Eager buyers flock to city auction of vacant properties

BARGAINS, WITH BASEMENTS INCLUDED

May 13, 1993|By Eric Siegel | Eric Siegel,Staff Writer

Baltimore's auction of vacant and abandoned houses yesterday drew hundreds of people who packed a meeting room at the Convention Center pursuing dreams of property ownership -- or profit.

The bidders included potential homebuyers looking for their first bargain-basement houses, prospective entrepreneurs hoping to turn a quick buck and seasoned real estate executives trying to expand their holdings.

There were so many bidders that only about a quarter of the 1,500 available properties were auctioned yesterday. The auction will resume May 18 at 9 a.m.

A few of the properties went for the lowest acceptable bids of no more than a couple of hundred dollars -- an amount equal to the city's $85 per house administrative costs plus any unpaid state taxes. To make the houses more attractive, bidders were not required to pay any city-held liens on the properties -- including tax liens.

Most of the houses went for between $1,000 and $10,000 -- upsetting some auction-goers who had hoped to pick up houses for only a few hundred dollars.

Paul Smith, a 29-year-old truck driver who lives in an apartment in Northeast Baltimore with his wife and two children, bought a house in the 1600 block of West Baltimore St. for $1,500. He picked out the property as one he wanted to buy from "a bunch" he looked at Tuesday and said he hopes to renovate it and move in with his family.

"It's right about where I was hoping it would be," he said of the price. "Buying it this way, I can save a few dollars."

Patrick Downing, 27, who lives in Rosedale in Baltimore County, bought three houses for $2,500. Mr. Downing, an accountant for an advertising agency, said he plans to renovate the houses and rent them out or sell them with the help of his brother.

"We're going to take a shot at it. For $2,500, you really can't lose," he said.

Daryl Conner was one of several real estate professionals who attended the auction. He had his list in a loose-leaf notebook, with the properties he wanted highlighted by a yellow marker. He bid on dozens of houses by coolly standing in his aisle seat, and by the midday lunch break said he had bought 36.

"I'm going to fix them up and rent them out to folks," said Mr. Conner, president of Unique Properties, a downtown company.

What drew bargain-hunting buyers of all stripes to yesterday's auction was the fact that -- because of new legislation passed this year by the General Assembly -- the prior property owners and not yesterday's buyers are responsible for back city taxes that in many cases total thousands of dollars.

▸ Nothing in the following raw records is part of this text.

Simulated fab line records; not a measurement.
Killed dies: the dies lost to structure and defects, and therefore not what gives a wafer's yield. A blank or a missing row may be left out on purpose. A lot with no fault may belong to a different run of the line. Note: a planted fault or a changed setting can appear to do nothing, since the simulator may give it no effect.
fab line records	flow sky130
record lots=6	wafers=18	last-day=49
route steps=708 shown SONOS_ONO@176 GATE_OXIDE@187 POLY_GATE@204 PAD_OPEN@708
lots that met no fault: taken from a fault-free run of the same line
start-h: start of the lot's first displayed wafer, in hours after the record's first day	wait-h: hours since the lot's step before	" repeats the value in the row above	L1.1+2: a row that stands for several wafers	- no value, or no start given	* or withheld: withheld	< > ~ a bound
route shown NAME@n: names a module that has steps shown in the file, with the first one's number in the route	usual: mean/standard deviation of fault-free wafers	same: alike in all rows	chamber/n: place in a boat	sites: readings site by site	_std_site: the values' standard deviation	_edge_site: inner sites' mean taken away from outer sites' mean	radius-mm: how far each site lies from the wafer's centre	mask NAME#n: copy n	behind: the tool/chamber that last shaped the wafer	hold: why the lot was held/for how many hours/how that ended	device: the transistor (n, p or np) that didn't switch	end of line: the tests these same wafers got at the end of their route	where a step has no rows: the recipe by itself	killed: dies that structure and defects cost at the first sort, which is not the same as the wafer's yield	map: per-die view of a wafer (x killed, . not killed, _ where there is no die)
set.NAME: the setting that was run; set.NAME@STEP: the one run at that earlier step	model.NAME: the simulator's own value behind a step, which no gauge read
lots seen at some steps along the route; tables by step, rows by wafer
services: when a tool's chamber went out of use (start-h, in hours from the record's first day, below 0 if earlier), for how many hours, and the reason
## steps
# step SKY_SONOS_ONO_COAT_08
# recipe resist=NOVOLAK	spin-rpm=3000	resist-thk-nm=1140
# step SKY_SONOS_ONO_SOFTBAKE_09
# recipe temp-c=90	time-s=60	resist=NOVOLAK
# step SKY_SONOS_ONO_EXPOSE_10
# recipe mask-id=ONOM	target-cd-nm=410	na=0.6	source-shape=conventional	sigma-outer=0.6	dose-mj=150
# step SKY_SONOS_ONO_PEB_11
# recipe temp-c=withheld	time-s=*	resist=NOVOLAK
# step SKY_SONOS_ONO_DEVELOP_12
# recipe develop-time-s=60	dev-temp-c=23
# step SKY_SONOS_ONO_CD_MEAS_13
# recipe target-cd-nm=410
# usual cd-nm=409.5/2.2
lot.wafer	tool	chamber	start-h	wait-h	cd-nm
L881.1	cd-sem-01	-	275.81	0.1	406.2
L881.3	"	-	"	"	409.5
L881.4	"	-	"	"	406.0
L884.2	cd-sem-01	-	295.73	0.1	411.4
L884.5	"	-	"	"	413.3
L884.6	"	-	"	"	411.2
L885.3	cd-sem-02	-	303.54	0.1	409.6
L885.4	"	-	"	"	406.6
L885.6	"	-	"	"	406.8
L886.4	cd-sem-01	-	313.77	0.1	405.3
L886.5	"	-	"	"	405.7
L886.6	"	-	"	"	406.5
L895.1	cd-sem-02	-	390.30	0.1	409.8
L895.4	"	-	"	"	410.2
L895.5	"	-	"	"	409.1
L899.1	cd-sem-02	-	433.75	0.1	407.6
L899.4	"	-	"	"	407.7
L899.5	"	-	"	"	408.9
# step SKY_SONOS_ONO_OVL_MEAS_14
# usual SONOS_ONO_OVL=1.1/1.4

In fact, yesterday's auction does not confer property title to the successful bidders. It only entitles them to file a foreclosure suit against the current owners in Baltimore Circuit Court. Those lawsuits cannot be filed before mid-July and will cost the bidders an estimated $1,000 in legal and filing fees. If the property is not redeemed by the prior owner, the court will transfer title to yesterday's bidders.

The bidders are also required to seek judgments that will enable the city to collect back taxes from the prior owners.

Zack Germroth, spokesman for the city's Department of Housing and Community Development, said the large turnout made the auction "a huge success at this point." But he cautioned that the "individuals doing the bidding must go forward from here and find ways to rehabilitate these properties."

Mr. Germroth said that the department's preference was that the properties be bought by people who plan to live in them.

But purchases by real estate investors and speculators still provide "a tremendous step forward from having a vacant house deteriorating," he said, adding that the prices were "market-driven."

Walter Gibson, a construction worker and homeowner, came to the auction looking for a house for one or more of his grown seven children and went away empty-handed. He said he was "disappointed" by the high prices.

"They're not like what I thought they'd be. I figured they wouldn't go past the [lowest acceptable bid]," he said.

Yvette Jones, 27, a clerk for the state Department of Social Services, successfully bid $11,000 for a house in the 200 block of N. Carey St. in West Baltimore -- about twice what she intended to pay.

"I thought I could just come in and get the house cheap. But they have so many people from real estate companies here bidding the prices up," said Ms. Jones, who lives at home with her father in Northwest Baltimore.

"But I like the house. It has something about it. I'm excited," she said.

The auction had its lighter moments. One woman, who declined to be interviewed, bid $5 million for a house in Reservoir Hill. Her bid drew gasps from the crowd but was thrown out by city officials who considered it ludicrous.